Proposed outcomes. Projected results. These are common phrases used in my everyday life as a scientist. Answers or specific conclusions to any experiment can merely be anticipated until we actually prove them. In most cases, life is like that too. “Where do you see yourself in five years?” We have all been asked this question in different formats some time or another. We usually make up some vague answer that would please the questioner, or whimsically extrapolate on our current status. We want these answers to sound important and earnest, but we have no idea if we believe in them ourselves.
I have been given some rather interesting advice when I seek answers to where I see myself in the future, especially in the context of job interviews. “Tell them you want to be a CEO of a biotech company”, said one. “Tell them you see yourself in a managerial role with a lot of responsibility and oversight, where you can drive the business while keeping in line with the company’s mission and vision”, said yet another (what does this vague nonsense even mean?). “Oh! You should tell them that you want to be the model woman scientist who balances skillfully the art of maintaining a family and a career” was a presumptive one (tell me how, please). What I honestly want to tell them is that I simply don’t know. I can make projections and forecasts and plans, but I can only choose choices, not the outcomes.
Three years ago, I thought I wanted to live with a pixie cut for the rest of my life. And two weeks into that I was browsing for wigs. Nine months ago, I thought I wanted to read Iliad and Odyssey and all the other old texts that I haven’t yet read. Nine days into that dream I realized there are too many works and too little time. A decade and a half ago, I thought marrying and having children might not be such a bad idea after all and started to think of baby names. And here I am, still unmarried and have finally decided on one name – 3PO – for my TV. Even last year, the same time, I thought I wanted to explore all the National Parks on the West Coast of the United States. One year later, here I am, having explored every crack on my four walls.

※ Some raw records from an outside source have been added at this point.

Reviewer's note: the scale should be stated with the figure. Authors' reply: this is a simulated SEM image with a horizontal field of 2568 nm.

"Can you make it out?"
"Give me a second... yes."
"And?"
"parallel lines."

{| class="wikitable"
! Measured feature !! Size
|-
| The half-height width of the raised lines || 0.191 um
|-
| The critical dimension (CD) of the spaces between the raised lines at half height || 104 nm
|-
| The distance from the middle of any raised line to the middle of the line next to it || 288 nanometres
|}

I still make plans, have goals, even daydream of an ideal life. But my own short history on Earth has taught me that most likely those plans remain whims of the past, sometimes utterly laughable, sometimes wistfully regrettable. Of course, some determination will get you places, and some plans pursued diligently to the end do come to fruition. But what I tell myself is that in spite of planning your every hour for the next 365 days, there are still only proposed outcomes and projected results. What will I be, where will I be this time next year (or next month, or next decade)? That’s a question, yes. But not a choice.